During the few succeeding days we breathed more freely, and were somewhat off our guard; but one night we were awaked with the news that our cattle pen was empty, having been broken into by a few wily warriors, not more than half a dozen as we gathered from the footprints. Having been unsuccessful in approaching us in blustering numbers, they had determined to accomplish our destruction in piecemeal, by cunning subtlety and devious sneakiness. They had noiselessly, with sharp pointed sticks removed the soil, which had been rendered loose and spongy by the heavy rains, from the base of the stakes forming the enclosure; and, dragging them out, had driven the cattle through the opening, and got clear away without anyone hearing a sound.
The next morning my husband, accompanied by a few natives, followed the trail of the herd for many miles in the direction of the Masai country, until it was lost in a confusing maze. We learned afterward that the cunning plunderers had, as a trick, first directed their course towards the Masai land, and then, doubling on their tracks, had roamed about with the cattle hither and thither for several days in the uninhabited wilds. Only when they were thoroughly assured that they had successfully confused their pursuers, did they return to their own district and divide the spoil.
When, after considerable pressure, the English Government took over that great unowned and unknown territory as a British Protectorate, our troubles multiplied to an alarming degree, and our lives often hung trembling in the balance. Except among a limited circle around our station, there was an ever-increasing undercurrent of feeling against the presence of a white man in the country, and a strong determination, not only to kill the representative of the Government, but also to encompass our lives and those of our young children. Already God had given to us another baby boy, since we had entered the Ukamba country—the first European child born in the interior of what is now known as British East Africa—and a widespread rumor had gained circulation among the natives, that we would soon overrun the country with fearless and powerful white men.
The Government employed natives from the island of Zanzibar and the Coast, and trained them as soldiers under European surveillance, for the protection of the two forts in the interior, which the Government had taken over from the East Africa Company, the one on the western border of the Ukamba country under the command of Mr. John Ainsworth, and the other on the boundary of Kikuyu under the superintendence of Mr. F. G. Hall.
Within a few miles of our station was also established a small Government post, which was manned by trained soldiers; but the Akamba surrounded this outpost and captured it, murdering, skinning and mutilating the defenders, and taking possession of their rifles and ammunition.
After the men of the outpost had been massacred, Mr. Ainsworth sent his newly arrived lieutenant Mr. C. R. W. Lane, with a party of sixty rifles, to recover and bury the bodies of the men which had been slaughtered. This armed force boldly ventured into our district; but to save their own lives were obliged to beat a hasty and sudden retreat over the hills, to their fortified position on the border, pursued by the agile and blood- seeking natives.
As far as man could judge, matters were becoming very serious for us, and daily hurrying to a climax. Several thousand armed warriors were already mustering in our vicinity. They were highly overjoyed with the overthrow of the Government outpost, and flushed with the success of routing the rifle-armed band, which had recently attempted to enter their region. There seemed but one step between us and death.
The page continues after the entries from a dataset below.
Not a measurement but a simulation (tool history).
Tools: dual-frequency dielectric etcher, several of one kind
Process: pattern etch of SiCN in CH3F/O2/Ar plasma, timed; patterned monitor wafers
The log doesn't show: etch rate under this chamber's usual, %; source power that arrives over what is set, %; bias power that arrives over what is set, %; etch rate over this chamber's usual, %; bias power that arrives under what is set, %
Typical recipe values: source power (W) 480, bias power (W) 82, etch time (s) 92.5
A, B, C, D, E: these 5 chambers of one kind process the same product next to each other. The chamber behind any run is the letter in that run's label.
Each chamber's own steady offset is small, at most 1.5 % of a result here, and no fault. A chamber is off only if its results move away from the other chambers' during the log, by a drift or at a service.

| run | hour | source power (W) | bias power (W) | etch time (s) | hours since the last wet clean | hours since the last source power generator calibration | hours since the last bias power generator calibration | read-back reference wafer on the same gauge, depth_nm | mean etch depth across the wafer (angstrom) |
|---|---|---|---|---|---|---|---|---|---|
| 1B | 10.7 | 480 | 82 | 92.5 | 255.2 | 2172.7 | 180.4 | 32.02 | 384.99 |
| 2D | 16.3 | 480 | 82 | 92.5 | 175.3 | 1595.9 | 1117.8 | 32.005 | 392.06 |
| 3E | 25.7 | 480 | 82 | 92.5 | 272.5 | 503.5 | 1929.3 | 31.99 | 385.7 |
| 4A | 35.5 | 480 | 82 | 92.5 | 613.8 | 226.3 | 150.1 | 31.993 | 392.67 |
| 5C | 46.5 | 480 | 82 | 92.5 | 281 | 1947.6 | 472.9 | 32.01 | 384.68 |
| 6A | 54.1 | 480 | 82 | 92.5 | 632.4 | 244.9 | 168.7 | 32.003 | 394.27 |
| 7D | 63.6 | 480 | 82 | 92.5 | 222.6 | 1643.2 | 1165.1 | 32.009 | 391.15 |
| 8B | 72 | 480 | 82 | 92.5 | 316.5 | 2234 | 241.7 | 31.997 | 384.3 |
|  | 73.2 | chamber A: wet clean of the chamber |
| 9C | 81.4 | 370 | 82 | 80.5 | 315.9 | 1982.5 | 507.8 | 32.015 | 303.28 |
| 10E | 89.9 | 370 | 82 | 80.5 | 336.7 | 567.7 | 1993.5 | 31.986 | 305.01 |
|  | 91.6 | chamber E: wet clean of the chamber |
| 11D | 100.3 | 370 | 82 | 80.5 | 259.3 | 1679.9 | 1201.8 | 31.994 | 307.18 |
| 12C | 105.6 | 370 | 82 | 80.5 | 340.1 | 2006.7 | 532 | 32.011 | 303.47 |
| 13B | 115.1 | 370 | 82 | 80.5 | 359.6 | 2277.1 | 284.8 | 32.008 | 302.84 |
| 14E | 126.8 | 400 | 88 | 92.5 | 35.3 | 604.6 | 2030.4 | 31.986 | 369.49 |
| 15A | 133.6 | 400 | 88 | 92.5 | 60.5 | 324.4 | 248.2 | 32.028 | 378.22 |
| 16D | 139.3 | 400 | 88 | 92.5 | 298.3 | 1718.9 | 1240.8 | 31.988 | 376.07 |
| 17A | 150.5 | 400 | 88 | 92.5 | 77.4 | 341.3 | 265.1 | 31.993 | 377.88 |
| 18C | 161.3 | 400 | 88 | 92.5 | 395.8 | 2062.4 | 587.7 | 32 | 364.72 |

My heart sank within me as I looked into the bright happy faces of our little ones, who were unaware of the terrible dangers which surrounded them; and I could not help thinking that, before the morrow's sun would rise, their mutilated remains might be scattered about the station. The fact that they were quite unconscious of the perils which overshadowed them only increased my deep and inexpressible anxiety.
I realized, however, that God, who had extended His protection to us in such a marked manner in the past, was able to deliver us now if it were for His glory. I knew that my husband had already, under the blessing of God, worked his way into the hearts of many of the natives around us, and I believed that, at least in our own immediate district, not a single native would send an arrow to the heart of either the children or ourselves.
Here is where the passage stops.